Bumblebee.Text.Generation behaviour (Bumblebee v0.7.0)

View Source

An interface for language models supporting sequence generation.

Summary

Callbacks

Returns a configuration module for extra model-specific generation attributes to extend the base Bumblebee.Text.GenerationConfig.

Initializes an opaque cache input for iterative inference.

Traverses all batched tensors in the cache.

Functions

Builds a numerical definition that generates sequences of tokens using the given language model.

Returns a configuration module for extra model-specific generation attributes to extend the base Bumblebee.Text.GenerationConfig.

Initializes an opaque cache input for iterative inference.

Calls fun for every batched tensor in the cache.

Types

cache()

@type cache() :: Nx.Tensor.t() | Nx.Container.t()

Callbacks

extra_config_module(spec)

(optional)
@callback extra_config_module(spec :: Bumblebee.ModelSpec.t()) :: module()

Returns a configuration module for extra model-specific generation attributes to extend the base Bumblebee.Text.GenerationConfig.

init_cache(spec, batch_size, max_length, inputs)

@callback init_cache(
  spec :: Bumblebee.ModelSpec.t(),
  batch_size :: pos_integer(),
  max_length :: pos_integer(),
  inputs :: map()
) :: cache()

Initializes an opaque cache input for iterative inference.

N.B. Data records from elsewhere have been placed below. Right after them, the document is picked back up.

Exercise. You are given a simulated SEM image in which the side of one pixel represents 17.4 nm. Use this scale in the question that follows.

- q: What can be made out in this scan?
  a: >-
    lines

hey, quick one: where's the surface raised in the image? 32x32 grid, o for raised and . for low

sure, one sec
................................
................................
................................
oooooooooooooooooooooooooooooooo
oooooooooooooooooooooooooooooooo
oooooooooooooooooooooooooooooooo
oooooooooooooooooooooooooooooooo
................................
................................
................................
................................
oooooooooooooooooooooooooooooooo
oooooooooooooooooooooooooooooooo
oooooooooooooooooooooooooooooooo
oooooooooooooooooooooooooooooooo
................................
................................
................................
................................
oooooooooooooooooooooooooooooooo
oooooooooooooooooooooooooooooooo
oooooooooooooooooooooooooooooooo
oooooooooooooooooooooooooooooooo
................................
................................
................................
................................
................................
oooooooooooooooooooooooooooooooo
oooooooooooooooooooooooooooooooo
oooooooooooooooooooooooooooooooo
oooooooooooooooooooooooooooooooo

traverse_cache(spec, cache, function)

@callback traverse_cache(
  spec :: Bumblebee.ModelSpec.t(),
  cache(),
  (Nx.Tensor.t() -> Nx.Tensor.t())
) :: cache()

Traverses all batched tensors in the cache.

This function is used when the cache needs to be inflated or deflated for a different batch size.

Functions

build_generate(model, spec, config, opts \\ [])

@spec build_generate(
  Axon.t(),
  Bumblebee.ModelSpec.t(),
  Bumblebee.Text.GenerationConfig.t(),
  keyword()
) :: (params :: map(), inputs :: map() ->
        %{token_ids: Nx.Tensor.t(), length: Nx.Tensor.t()}
        | (ignored :: Nx.Tensor.t()))

Builds a numerical definition that generates sequences of tokens using the given language model.

The model should be either a decoder or an encoder-decoder. The tokens are generated by iterative inference using the decoder (autoregression), until the termination criteria are met.

In case of encoder-decoder models, the corresponding encoder is run only once and the intermediate state is reused during all iterations.

The generation is controlled by a number of options given as %Bumblebee.Text.GenerationConfig{}, see the corresponding docs for more details.

Returns a defn JIT-compatible anonymous function, which expects the model params as the first argument and inputs map as the second argument. Note that the inputs map should additionally include a "seed" tensor, with one value per input in the batch.

Streaming

This function sets up a hook that is invoked after every generated token. The hook receives a map with the following attributes:

  • :token_id - the newly generated token

  • :finished? - a boolean indicating if the sequence is finished

  • :length - the current length of the generated sequence. Once the sequence is finished, the length does not increase

Each of the attributes is a tensor with a leading batch dimension.

When streaming you may not care about the output result, in which case you can enable :ignore_output to reduce the output size.

Options

  • :logits_processors - a list of numerical functions to modify predicted scores at each generation step. The functions are applied in order, after all default processors

  • :ignore_output - if true, returns a dummy tensor that should be ignored. This is useful when you consume the generated tokens in a stream fashion via the hook, so that the full output does not need to be transferred unnecessarily after the computation. Defaults to false

extra_config_module(spec)

@spec extra_config_module(Bumblebee.ModelSpec.t()) :: module() | nil

Returns a configuration module for extra model-specific generation attributes to extend the base Bumblebee.Text.GenerationConfig.

init_cache(spec, batch_size, max_length, inputs)

@spec init_cache(Bumblebee.ModelSpec.t(), pos_integer(), pos_integer(), map()) ::
  cache()

Initializes an opaque cache input for iterative inference.

traverse_cache(spec, cache, fun)

@spec traverse_cache(
  Bumblebee.ModelSpec.t(),
  cache(),
  (Nx.Tensor.t() -> Nx.Tensor.t())
) :: cache()

Calls fun for every batched tensor in the cache.